Barsac is a commune in the south of the Bordeaux region of France. It is also a very important sweet white wine appellation and is the most distinctive of the five communes that make up the Sauternes title. The other four (Fargues, Bommes, Preignac and Sauternes itself) are permitted to use only AOC Sauternes, whereas Barsac may also use its own Barsac appellation.
The laws for the two appellations are identical in every respect (other than the specific geographical origins of the grapes). Vines must be trellised and pruned with specific techniques, and planted to a minimum density of 6500 plants per hectare (2631 per acre) – although there are some complex exceptions to this rule. The wines must reach a minimum alcohol level of 12% and be derived from grapes harvested with natural sugar levels of 221g/L, leading to a naturally high content of residual sugar in the finished product.

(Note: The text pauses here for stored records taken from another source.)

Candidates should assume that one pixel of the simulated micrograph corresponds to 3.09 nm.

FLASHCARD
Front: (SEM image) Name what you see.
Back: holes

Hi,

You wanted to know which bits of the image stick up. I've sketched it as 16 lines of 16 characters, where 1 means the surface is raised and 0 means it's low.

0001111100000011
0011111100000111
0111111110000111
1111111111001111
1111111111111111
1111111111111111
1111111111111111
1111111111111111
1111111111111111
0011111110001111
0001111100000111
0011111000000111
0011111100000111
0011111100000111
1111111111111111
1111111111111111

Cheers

Located on the southern (left) bank of the Garonne river, Barsac is also very close to one of the Garonne's tributaries, the Ciron – a vital factor in its ability to produce high-quality sweet white wines. The presence of the two rivers creates night-time and morning mists as the air cools down after hot summer days. This airborne moisture encourages the development of Botrytis cinerea – the 'noble rot' so essential to the creation of sweet wines. Botrytis concentrates the sugars and natural flavors in the Semillon and Sauvignon Blanc grapes used for Barsac's wines (Muscadelle and Sauvignon Gris are the only other varieties permitted under the strict appellation laws). The development of botrytis is not guaranteed, however, and in some vintages it has been known not to occur at all. Grapes left on the vines without botrytis are susceptible to early frosts or heavy rain, and represent a significant and risky investment.
Across the Ciron to the south is the more famous village of Sauternes. Its hillier topography increases the effects of the mists, leading to richer wines, while Barsac's flatter sand- and limestone-based soils create finer flavors in the grapes.